ERA5_forcing = ewatercycle.forcing.sources["LumpedMakkinkForcing"].load(directory=load_location)

Load parameters from calibration#

The HBV model contains five “stores” where the water is stored and nine parameters that control the flow between those stores and in and out of the model. We have already calibrated the model for our region of choice and saved the result in a csv file which we load below. If you have changed the region and have calibrated for your region, you need to point to your calibration results here.

#load calibration constants
par_0 = np.loadtxt("/data/eurocsdms-data/calibration/calibration_" + camelsgb_id + ".csv", delimiter = ",")

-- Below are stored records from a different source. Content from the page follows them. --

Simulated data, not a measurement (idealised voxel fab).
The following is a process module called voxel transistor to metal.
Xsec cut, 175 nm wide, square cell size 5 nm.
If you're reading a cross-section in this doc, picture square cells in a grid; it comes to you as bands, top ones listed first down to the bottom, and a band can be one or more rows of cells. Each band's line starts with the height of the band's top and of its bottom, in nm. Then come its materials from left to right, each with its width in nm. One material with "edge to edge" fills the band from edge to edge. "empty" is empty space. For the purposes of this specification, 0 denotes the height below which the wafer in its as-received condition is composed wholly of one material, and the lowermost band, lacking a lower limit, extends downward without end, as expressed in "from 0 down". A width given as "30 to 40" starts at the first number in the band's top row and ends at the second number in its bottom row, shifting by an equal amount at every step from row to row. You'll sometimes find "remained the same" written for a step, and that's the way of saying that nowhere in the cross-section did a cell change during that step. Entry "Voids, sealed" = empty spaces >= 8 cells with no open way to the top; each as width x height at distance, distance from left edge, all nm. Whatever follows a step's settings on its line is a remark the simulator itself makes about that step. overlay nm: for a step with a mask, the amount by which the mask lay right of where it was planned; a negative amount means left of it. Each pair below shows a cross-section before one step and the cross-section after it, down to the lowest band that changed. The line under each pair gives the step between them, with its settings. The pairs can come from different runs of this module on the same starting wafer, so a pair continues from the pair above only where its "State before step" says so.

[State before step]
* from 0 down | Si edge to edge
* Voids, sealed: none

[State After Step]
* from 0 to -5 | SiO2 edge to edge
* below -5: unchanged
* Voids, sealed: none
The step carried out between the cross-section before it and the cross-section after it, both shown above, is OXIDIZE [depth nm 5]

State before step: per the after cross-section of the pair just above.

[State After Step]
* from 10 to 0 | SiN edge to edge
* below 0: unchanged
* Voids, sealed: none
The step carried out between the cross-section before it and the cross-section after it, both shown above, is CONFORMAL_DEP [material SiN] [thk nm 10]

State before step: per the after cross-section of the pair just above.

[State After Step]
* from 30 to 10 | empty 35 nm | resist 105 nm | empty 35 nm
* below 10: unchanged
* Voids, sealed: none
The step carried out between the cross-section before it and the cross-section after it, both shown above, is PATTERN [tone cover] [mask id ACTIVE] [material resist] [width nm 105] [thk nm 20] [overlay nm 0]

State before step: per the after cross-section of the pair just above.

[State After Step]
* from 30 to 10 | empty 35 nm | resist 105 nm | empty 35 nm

param_names = ["Imax", "Ce", "Sumax", "Beta", "Pmax", "Tlag", "Kf", "Ks", "FM"]
print(list(zip(param_names, np.round(par_0, decimals=3))))
[
    ('Imax', 7.085),
    ('Ce', 0.837),
    ('Sumax', 76.373),
    ('Beta', 1.112),
    ('Pmax', 0.245),
    ('Tlag', 7.801),
    ('Kf', 0.096),
    ('Ks', 0.003),
    ('FM', 0.226)
]

For the storages we can specify an array of starting values. If you don’t the model will start ‘empty’ and needs some timesteps to ‘fill up’. Especially for the rootzone storage it helps to not start empty. Note that all units are in mm:

#               Si,  Su, Sf, Ss, Sp
s_0 = np.array([0,  100,  0,  5,  0])

Setting up the model#

Below we show the core use of eWaterCycle: to users models are objects. We stay as close as possible to the standard BMI functions, but make sure that under the hood eWaterCycle makes everything run. Getting a model to run requires three steps:

  1. creating a model object, an instance of the specific model class. This is provided by the different plugins. At the point of creation, the forcing object that will be used need to be passed to the model:

model = ewatercycle.models.HBV(forcing=ERA5_forcing)
  1. creating a configuration file that contains all the information the model needs to initialize itself. The format of the configuration file is very model specific. For example, the HBV configuration file contains information on:

  • the location of forcing files

  • the values of parameters and initial storages

config_file, _ = model.setup(parameters=par_0, initial_storage=s_0)
  1. initializing starts the model container, creates all variables, and basically gets the model primed to start running.

model.initialize(config_file)

Running the model#

The basic loop that runs the model calls the model.update() to have the model progress one timestep and model.get_value() to extract information of interest. More complex experiment can interact with the model using, for example, model.set_value() to change values. In this way

  • multiple models can interact (including be coupled)

  • models can be adjusted during runtime to incoming observations (ie. data assimilation)

  • Effects not covered by the model can be calculated seperatly and included to create ‘what if’ experiments.

  • and many more applications.

Q_m = []
time = []
while model.time < model.end_time:
    model.update()
    Q_m.append(model.get_value("Q")[0])
    time.append(pd.Timestamp(model.time_as_datetime))

After running the model we need to call model.finalize() to shut everything down, including the container. If we don’t do this, the container will continue to be active, eating up system memory.

model.finalize()

Process results#

Finally, we use standard python libraries to visualize the results. We put the model output into a pandas Series to make plotting easier.

model_output = pd.Series(data=Q_m, name="Modelled_discharge", index=time)
model_output.plot()
ds_forcing["Q"].plot(label="Observed discharge")
plt.legend()
plt.ylabel("Discharge (mm/d)")
Text(0, 0.5, 'Discharge (mm/d)')
../_images/26c3a061d7487c894dfbc94d1375a67f90d153e7aa2d6a2ebf5775b08c19c82a.png
#we want to also be able to use the output of this model run in different analyses. Therefore we save it as a NetCDF file
xr_model_output = model_output.to_xarray()

xr_model_output.attrs['units'] = 'mm/d'

# Save the xarray Dataset to a NetCDF file
xr_model_output.to_netcdf('~/river_discharge_data.nc')